I love my new apartment. I love that I know exactly where everything is. I love my kitchen, which looks out into the living room, and in which has already been made many lovely meals. I love the windows and the light - the doorwall and the balcony of course, but especially the window in my bedroom, under which is my desk where I can sit and watch the cardinals eat the crabapples. I love that everything here is mine, that I have total and complete say over what happens here. I love living by myself.
Sure, I get lonely. But right now, I'm loving my freedom, and well, if I'm going to have a houseguest this weekend, so much the better.
I've moved so much lately, that I've lost track of some fairly crucial things, like power strips. So last night I went to Target, and as usual, I got sucked in.
Aren't these shoes the cutest? They remind me of my mom in a weird way - the plaid and the black and red - but I think they might be just the thing for striding confidently across campus to rehearsal, or for wearing with a certain black $1.50 cardigan.
I had a bit of a rough start. I got to about here earlier this week and had to frog because the lace pattern just wasn't clicking. I couldn't see where the holes were supposed to be, and I couldn't read the rows. I did some intensive lace work, figured it all out, and cast on again. It's probably a good thing that I frogged too because I decided to go down a needle size because, well, can you see the lace above? No?

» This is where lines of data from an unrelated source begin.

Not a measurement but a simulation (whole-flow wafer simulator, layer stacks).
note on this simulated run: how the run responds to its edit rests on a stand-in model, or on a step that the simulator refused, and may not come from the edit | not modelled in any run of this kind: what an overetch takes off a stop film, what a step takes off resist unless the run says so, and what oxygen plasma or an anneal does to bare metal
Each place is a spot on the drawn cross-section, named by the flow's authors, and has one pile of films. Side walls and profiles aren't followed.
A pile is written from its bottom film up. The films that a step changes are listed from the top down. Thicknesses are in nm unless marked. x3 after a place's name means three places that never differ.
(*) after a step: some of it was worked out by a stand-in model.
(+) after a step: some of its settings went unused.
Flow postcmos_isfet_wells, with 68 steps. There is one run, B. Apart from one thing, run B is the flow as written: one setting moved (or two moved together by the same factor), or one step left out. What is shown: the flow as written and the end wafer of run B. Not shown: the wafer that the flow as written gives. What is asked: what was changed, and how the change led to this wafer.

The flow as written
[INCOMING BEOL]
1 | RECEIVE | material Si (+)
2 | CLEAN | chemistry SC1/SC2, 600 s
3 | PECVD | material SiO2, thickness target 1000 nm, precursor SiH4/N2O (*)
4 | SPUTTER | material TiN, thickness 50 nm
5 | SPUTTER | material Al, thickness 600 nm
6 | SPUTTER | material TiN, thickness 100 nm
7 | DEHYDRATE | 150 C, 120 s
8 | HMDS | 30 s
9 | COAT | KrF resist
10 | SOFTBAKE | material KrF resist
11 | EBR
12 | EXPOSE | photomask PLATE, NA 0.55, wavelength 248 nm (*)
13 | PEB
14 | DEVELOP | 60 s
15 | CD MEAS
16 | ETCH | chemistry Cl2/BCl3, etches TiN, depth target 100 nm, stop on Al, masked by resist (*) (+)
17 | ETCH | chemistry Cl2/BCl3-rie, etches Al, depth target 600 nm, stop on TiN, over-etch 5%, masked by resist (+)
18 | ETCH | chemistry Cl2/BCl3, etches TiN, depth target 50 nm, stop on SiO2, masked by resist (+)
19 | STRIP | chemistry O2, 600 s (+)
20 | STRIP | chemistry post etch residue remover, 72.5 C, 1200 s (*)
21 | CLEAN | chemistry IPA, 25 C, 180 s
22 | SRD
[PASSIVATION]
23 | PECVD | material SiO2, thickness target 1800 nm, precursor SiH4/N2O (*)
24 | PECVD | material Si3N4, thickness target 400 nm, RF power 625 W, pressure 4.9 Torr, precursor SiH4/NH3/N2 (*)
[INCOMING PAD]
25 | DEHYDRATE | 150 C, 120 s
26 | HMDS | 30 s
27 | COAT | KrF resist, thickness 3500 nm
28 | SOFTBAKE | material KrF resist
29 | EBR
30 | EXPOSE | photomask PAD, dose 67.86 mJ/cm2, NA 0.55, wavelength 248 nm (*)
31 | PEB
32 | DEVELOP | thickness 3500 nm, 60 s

How about now? Ok. Yeah. That's what I'm talking about. This is going to take some intense blocking in order to look good, so I think the smaller needle size will still allow me to get a sweater in the end, and not a tent. I have some reservations about this pattern. I'm really enjoying it, and I love the way it looks in the pics from IK, but I'm concerned about my slightly skewed body perceptions and whether or not this thing is actually going to look good on me, or whether I just want it to. We'll see!